LJ Ritchie has been talking crime in the current series of Murder in the Library, running in conjunction with the Ngaio Marsh Awards. So is Like Nobody’s Watching a crime novel? Well it’s certainly a thriller, and if illegal surveillance, cyber bullying etc are crimes, it’s right in there.

Latest news on The Walking Stick Tree

Trish Harris’s memoir The Walking Stick Tree has received wide media coverage. It featured on RNZ’s Nine toNoon programme and on the Stuff news website with articles also appearing in journals, magazines and blogs. We’re delighted to see the book—which contains not only a great story but also four essays and quirky illustrations—has made it onto the recommended reading list for Massey University’s Disability Studies course this semester. That’s a first!
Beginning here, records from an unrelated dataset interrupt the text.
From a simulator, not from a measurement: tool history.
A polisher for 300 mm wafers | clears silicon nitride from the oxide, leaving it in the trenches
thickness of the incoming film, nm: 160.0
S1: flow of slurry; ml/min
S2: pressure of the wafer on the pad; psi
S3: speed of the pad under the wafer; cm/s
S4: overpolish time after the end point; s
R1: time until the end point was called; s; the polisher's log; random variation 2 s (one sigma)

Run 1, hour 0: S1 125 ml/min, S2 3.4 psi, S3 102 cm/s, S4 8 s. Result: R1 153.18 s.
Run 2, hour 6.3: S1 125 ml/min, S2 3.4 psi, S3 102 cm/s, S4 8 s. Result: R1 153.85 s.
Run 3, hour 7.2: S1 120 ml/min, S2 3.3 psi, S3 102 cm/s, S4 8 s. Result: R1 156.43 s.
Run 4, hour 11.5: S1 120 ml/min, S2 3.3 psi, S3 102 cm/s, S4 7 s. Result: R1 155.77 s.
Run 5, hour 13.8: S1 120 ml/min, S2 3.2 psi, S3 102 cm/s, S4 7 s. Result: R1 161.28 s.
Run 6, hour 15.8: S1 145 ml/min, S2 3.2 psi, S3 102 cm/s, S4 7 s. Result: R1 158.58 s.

Everything is Here … is everywhere

Rob Hack has continued to promote his poetry book Everything is Here in readings and is ‘appearing’ frequently at his local Paekakariki cafe with book held high wearing beret and ironic gaze. (Paekakakariki is about 45km north of Wellington)

As well as recording a couple of his poems for the Kim Hill Christmas Eve show and hearing Kim read one herself, he has read at The Station Sessions on Paekakariki Railway Station, at the Fringe bar in Wellington with blues musician Shayn Wills, and at the Hightide Cafe Paraparaumu Beach.

In February he was asked to read a Dylan song (as a poem) at a Cohen/Dylan musical tribute concert to a packed Paekakariki hall. Using large hand-held cards with song words written on them, he asked the audience to sing along as the tune played on cue… not his poem…not his voice but… ‘he stole the show’ murmured some of the musicians.

Hooked on NZ Books

Over the summer it was great to see LJ Ritchie’s Like Nobody’s Watching listed in the top ten books for the Hooked on NZ Books He Ao Ano summer reading & reviewing challenge.

Hooked on NZ Books asked readers to nominate their favourite NZ Young Adult titles. Over the summer, the challenge to readers was to read as many titles as they could, and to review them for the website if they wanted to. The challenge was for readers 13-18.